Jen (Jengal) was quiet, but all smiles.
And Amy...Maura leaned down and hugged her before she left and called her "sweetheart". It's a throwaway endearment in most cases. But Amy is just a sweetheart. She makes you want to hug her and never let anything bad happen to her. Amy is adorable. Her performance of the fabled "Trotter dance" brought down the house.
Paul (LaterGator) was also sweet, putting up with the henhouse along with the long-suffering Steve Brady.
The highlight of the night was Trot Nixon's inside-the-park home run. Melki Cabrera, god help him, got his ass kicked by the ball in center field, diving into a bungling heap while it bounced past to the wall.

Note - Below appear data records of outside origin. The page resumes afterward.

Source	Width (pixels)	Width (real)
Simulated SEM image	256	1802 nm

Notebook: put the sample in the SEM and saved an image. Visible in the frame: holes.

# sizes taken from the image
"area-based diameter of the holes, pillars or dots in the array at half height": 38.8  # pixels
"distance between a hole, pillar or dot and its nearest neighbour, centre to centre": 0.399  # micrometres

"Runtrotruntrotruntrotruntrot!" I screamed, along with everyone else at the table.
When he crossed the plate, panting, we were shrieking, pounding fists on the table, clinking beer glasses. They showed it over and over again, in slow motion, the lunge and the tumble, and we could not get enough...and overall the night could not have gone more swimmingly.
We are not the cool kids. We are not the popular table. We are "other". We are "miscellaneous." We are perfect, not in general, but for each other. I cannot emphasize this enough.
As things were winding down, we asked for the check. Our waitress told us that Maura had paid the tab. We looked at each other, stunned.
"That had to have been like 150 bucks!" I blurted.
"Thereabouts," nodded the waitress.
Maura...you shouldn't have. My goodness. But thank you.
Allow me to get even cheesier.
I've been doing some thinking of late about past lives. Wait! Before you stop reading! I don't necessarily believe in all that. Rest assured I'm not going to be swinging crystals and harnessing my chi anytime soon. But I've been trying to do some exploring, a little reading on the outskirts, trying to nail down even a half-assed approach to the spiritual side of life. Past lives have interested me as a jumping-off point for philosophy.
To wit: the main philosophical contention of past lives is that the meaning of life is to learn, for the soul to progress through various trials and tribulations and to emerge from one life to the next having grown. We are said to choose those things and people which surround us, our life station, our path through each life. The ultimate goal is to attain enlightenment.
Whether or not I was Cleopatra is not something I feel I need to believe in order to benefit from thinking about these things, as I was tonight connecting with these people, so at random, as I think about the Red Sox, as always, and their meaning.
In a way, the ultimate purpose of the Red Sox really makes the team, and its wins and losses and errors, almost beside the point. They are our favorite soap opera--as Edw. (my God, how I miss him) put it, a morality play. We project our meaning onto them, derive meaning from the game and its machinations. A 17-1 win, or an 8-6 loss, against the Yankees, is not merely representative of a slide or gain in the standings or even a historical vindication against arch rivals. My belief, more and more, is that the purpose of the exercise is in its sociology outside the field, the meshing of minds and the often deep culture that takes place in bars and message boards and living rooms as it pertains to the game at hand.
It wouldn't have to be the Red Sox. It could be a rock band or a TV show or anything, really, that captures an audience, and eventually leads to the members of that audience looking over at one another to gauge opinion or to high-five.
So here we are.
It was one of the best moments in recent memory for me, following the smooth-sliding lights of a westbound commuter train on the Mass Pike towards home, gazing up at the half moon, now obscured by whisps of cloud, now casting its shape into the night sky. Listening to De La Soul:
I'm telling you, I love life
Know what I mean? Life is beautiful...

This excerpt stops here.